Some of you have asked us, concerned about the possibility of using Python to generate a custom graphical interface to use with openDAQ, but not having enough experience to build one from scratch.
Based on the two demos which are distributed freely with openDAQ (EasyDAQ and DAQControl), it is easy to modify the code and create a custom application with all the essential elements of a graphical environment to record the signal from one or more sensors.
In this article we will explain step by step how to create a small example consisting on a graph of temperature versus time. The ideas of possible applications that can be created by combining Python and openDAQ are endless, but I think this simple tutorial can serve as a starting guide to create your own applications.
For this example we will use the code of the example program DAQControl. We will create an application that generates a graph of temperature versus time. The timing between points is not critical, so it will be performed by software.
Cleaning up the code
First step, of course, is getting the original code and the building tools necessary to run the entire process. On the Support page you will find links to download the Python IDE and some libraries used in our examples. You will find information of the respective installation process in the download pages. You will also need, of course, to download the source code for DAQControl from GitHub.
The process that we will follow is modify the code of DAQControl to make it more suitable to our desires.
Then, keep a copy of daqcontrol.py, renaming it as (e.g.) example1.py. In this file we will start by eliminating all those parts of the code that are not needed:
At the beginning of the code, the method Scan handles generating the list of available serial ports, it is related with InitDlg (the welcome dialog of the application). We could eliminate all of this and use a fixed serial port, if we knew what port number will be identifying openDAQ in our PC, but for our example we decided to keep it.
The method ComThread handles low-level threaded (as an independent process) communication with the device, so it is essential and may not be erased. But, indeed, we will want to modify this function. We will return to it later.
TimerThread manages data acquisition from capture, counter and encoder modes. Since we will not use any of them, we can eliminate the method completely.
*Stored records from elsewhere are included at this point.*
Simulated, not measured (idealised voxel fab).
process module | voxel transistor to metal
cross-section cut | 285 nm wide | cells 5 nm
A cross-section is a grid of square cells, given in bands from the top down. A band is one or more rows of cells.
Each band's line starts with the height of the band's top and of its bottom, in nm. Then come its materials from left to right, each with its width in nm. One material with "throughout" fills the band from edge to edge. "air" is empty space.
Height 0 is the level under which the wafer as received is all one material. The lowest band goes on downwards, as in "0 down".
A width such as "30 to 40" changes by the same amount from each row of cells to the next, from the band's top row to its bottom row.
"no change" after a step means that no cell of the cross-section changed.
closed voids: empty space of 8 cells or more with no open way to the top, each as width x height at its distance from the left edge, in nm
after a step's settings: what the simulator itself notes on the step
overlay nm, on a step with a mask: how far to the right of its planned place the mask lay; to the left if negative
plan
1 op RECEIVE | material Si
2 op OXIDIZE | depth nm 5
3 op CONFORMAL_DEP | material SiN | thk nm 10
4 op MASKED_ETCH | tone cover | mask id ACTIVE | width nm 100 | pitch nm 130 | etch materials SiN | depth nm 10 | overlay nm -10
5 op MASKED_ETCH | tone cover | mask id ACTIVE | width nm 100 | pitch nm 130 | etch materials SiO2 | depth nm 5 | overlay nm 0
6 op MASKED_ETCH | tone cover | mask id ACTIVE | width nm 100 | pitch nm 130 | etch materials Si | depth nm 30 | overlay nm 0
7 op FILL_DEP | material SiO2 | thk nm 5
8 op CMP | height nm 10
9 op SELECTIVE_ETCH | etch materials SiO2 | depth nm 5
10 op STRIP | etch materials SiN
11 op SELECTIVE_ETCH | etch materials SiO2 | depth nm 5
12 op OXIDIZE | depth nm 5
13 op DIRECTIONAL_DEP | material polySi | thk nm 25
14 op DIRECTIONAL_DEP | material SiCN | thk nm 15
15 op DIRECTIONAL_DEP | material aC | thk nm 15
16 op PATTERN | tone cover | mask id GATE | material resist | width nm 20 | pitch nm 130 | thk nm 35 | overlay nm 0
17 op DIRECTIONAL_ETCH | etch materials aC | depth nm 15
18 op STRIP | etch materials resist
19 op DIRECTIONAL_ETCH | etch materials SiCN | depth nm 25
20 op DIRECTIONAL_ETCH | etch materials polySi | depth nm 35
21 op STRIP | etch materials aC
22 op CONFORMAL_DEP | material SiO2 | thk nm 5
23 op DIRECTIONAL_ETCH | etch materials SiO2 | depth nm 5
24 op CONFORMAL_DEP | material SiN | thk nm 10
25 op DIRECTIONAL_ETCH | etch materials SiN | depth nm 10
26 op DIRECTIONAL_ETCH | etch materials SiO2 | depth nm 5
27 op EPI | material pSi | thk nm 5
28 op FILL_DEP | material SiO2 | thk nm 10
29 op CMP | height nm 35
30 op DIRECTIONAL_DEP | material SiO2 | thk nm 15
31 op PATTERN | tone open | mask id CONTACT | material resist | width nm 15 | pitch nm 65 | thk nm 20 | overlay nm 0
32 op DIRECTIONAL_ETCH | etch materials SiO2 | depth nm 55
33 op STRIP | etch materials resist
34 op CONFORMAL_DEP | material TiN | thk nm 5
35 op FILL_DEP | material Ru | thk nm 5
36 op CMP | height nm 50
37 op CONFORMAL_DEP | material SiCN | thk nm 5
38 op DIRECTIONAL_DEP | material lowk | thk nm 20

PageThree and PageFour can also be erased, because they control the tabs for digital control and timer functions, respectively, which are not needed. For this example we will be using a tab to display the controls, when we could do it all on the main grid, but for now we will do this way to simplify.
In PageOne there are all the controls for analog configuration of openDAQ. We will not need many of them, and therefore we will keep the code but it needs to be modified.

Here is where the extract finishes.